The report said the 12 were boys and men under the age of 21, almost all of them had come from Afghanistan and had applied for a residence permit in 2015.

Most of them were going through the typical lengthy asylum process in Sweden, as once they turn 18 they come under the responsibility of the Migration Agency, no longer having the same rights and security they had as minors, and have to go through a new asylum procedure for adults

Media also reported that while some of those who committed suicide had already been rejected, some had been granted residence permits.

The survey conducted by researchers at the Karolinska Institute in Stockholm concluded that the risk of suicide among unaccompanied refugee minors and young migrants in 2017 was nine times higher than the Swedish population. In comparison, less than 10 incidents of suicide were reported in the country for 2016, while there were zero events in 2015.

Swedish authorities attribute the higher risk of suicide among young refugees to the hardships they go through before reaching and during their stay at Sweden.

"A lot of them have lived through traumatic experiences before even leaving their homeland – they've been child laborers, suffered abuse or have little or no schooling – and then also during their journey to Sweden, and finally when they actually get here," The Local quoted Petra Rinman, the director of the Expertise Center for Unaccompanied Children and Adolescents under the National Board of Health as saying.

The report said that among unaccompanied minors and youths in Sweden between 10 and 21 years of age, The suicide rate among this age group was 51.2 per 100,000 individuals in 2017, compared with just 5.2 per 100,000 among their Swedish peers.

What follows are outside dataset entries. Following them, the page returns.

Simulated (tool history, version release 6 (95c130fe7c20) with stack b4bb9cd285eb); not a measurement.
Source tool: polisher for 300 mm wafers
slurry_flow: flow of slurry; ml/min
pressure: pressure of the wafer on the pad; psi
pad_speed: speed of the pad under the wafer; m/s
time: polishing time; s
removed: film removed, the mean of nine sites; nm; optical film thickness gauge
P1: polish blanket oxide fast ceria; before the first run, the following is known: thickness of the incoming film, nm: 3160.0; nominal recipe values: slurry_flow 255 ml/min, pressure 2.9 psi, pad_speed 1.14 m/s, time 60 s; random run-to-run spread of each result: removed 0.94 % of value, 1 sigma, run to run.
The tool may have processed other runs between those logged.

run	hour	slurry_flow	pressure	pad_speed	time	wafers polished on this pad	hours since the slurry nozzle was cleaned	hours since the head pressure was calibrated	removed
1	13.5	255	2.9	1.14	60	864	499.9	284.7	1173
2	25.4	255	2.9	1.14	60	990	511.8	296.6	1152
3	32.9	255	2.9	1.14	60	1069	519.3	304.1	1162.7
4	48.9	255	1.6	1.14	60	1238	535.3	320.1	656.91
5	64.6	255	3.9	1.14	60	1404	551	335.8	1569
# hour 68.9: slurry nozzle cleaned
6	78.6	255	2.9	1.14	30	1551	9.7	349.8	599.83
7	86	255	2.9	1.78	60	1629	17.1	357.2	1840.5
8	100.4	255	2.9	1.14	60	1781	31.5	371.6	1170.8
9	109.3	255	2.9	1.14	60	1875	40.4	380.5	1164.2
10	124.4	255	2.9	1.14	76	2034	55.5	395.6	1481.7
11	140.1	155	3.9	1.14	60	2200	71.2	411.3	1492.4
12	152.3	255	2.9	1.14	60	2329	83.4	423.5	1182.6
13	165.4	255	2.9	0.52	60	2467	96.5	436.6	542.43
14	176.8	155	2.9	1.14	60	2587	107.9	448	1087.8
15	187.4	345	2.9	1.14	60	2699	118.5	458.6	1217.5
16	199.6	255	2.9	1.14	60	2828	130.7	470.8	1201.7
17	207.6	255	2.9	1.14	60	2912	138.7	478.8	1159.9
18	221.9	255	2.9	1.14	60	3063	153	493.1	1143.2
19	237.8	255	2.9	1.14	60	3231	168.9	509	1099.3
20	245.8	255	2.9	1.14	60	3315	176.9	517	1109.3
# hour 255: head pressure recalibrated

As bleak and worrying the numbers are, Ellenor Mittendorfer-Rutz, one of the authors of the report, says the real suicide rate is likely even higher due to the difficulty of tracking these children, and lack of reports to the police.

According to Migration Agency data, a total of 40,574 unaccompanied refugee children and youths between 10 and 24 years of age had sought asylum in the country in 2015. These figures dropped slightly in 2016 and 2017, with 35,411 and 23,425 registries respectively.